Instead of thinking that way, let's pre-process the JSON, and fix it!
So you could write a little script beforehand to fix your JSON. You can do it in Swift!
In a quick & dirty way, you could do this:
All definitions must be one line (else you might have to fix manually for them)
Create a fixJSON.swift file (in Terminal.app: $>touch fixJSON.swift), make it executable ($ chmod +x fixJSON.swift), put that code inside it:
#!/usr/bin/swift
import Foundation
func fixingJSON(_ input: String) -> String? {
let lines = input.components(separatedBy: .newlines)
let regex = try! NSRegularExpression(pattern: "\"(\\w+)\":\"(.*?)\",", options: [])
let output = lines.reduce(into: [String: [String]]()) { partialResult, aLine in
var cleaned = aLine.trimmingCharacters(in: .whitespaces)
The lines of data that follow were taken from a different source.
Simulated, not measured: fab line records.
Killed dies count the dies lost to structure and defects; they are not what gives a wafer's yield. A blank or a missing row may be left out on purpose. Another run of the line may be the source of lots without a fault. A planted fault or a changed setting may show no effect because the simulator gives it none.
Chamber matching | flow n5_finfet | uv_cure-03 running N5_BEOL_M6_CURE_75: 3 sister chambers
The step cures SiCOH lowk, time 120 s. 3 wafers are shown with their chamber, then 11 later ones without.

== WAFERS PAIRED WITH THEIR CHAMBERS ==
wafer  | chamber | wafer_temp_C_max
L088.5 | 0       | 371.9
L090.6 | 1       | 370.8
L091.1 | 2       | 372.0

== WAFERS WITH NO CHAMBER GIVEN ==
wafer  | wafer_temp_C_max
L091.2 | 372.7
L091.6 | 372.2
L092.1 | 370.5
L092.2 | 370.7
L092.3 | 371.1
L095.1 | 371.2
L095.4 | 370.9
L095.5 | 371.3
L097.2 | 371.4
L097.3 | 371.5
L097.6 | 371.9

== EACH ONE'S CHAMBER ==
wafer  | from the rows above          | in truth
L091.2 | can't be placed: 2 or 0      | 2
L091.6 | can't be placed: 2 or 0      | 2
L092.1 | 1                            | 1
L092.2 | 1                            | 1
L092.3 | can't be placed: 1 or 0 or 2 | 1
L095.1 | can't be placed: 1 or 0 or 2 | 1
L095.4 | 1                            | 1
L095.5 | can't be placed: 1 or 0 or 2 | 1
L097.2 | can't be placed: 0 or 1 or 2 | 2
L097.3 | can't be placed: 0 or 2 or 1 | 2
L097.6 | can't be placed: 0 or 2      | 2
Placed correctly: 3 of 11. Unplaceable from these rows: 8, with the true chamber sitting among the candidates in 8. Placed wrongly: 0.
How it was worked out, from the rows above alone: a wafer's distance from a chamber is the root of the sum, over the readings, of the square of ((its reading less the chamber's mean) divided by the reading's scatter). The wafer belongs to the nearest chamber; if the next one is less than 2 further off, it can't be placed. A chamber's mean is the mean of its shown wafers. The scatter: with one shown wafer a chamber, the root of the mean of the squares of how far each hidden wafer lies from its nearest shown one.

guard !cleaned.isEmpty else { return }
if !cleaned.hasSuffix(",") { //Articially add a ",", for the last line case
cleaned.append(",")
}
guard let match = regex.firstMatch(in: cleaned, options: [], range: NSRange(location: 0, length: cleaned.utf16.count)) else { return }
guard let wordRange = Range(match.range(at: 1), in: cleaned),
let definitionRange = Range(match.range(at: 2), in: cleaned) else { return }
partialResult[String(cleaned[wordRange]), default: [String]()] += [String(cleaned[definitionRange])]
}
// print(output)
do {
let encoder = JSONEncoder()
encoder.outputFormatting = [.prettyPrinted, .sortedKeys]
let asJSONData = try encoder.encode(output)
let asJSONString = String(data: asJSONData, encoding: .utf8)
// print(asJSONString!)
return asJSONString
} catch {
print("Error while encoding: \(error)")
return nil
}
}
func main() {
do {
//To change
let path = "translate.json"
let content = try String(contentsOfFile: path)
guard let output = fixingJSON(content) else { return }
//To change
let outputPath = "translate2.json"
try output.write(to: URL(fileURLWithPath: outputPath), atomically: true, encoding: .utf8)
} catch {
print("Oops, error while trying to read or write content of file:\n\(error)")
}
}
main()
Modify path/output path values, it's easier if you put it as the same place as the script file, then the path will be just the name of the file.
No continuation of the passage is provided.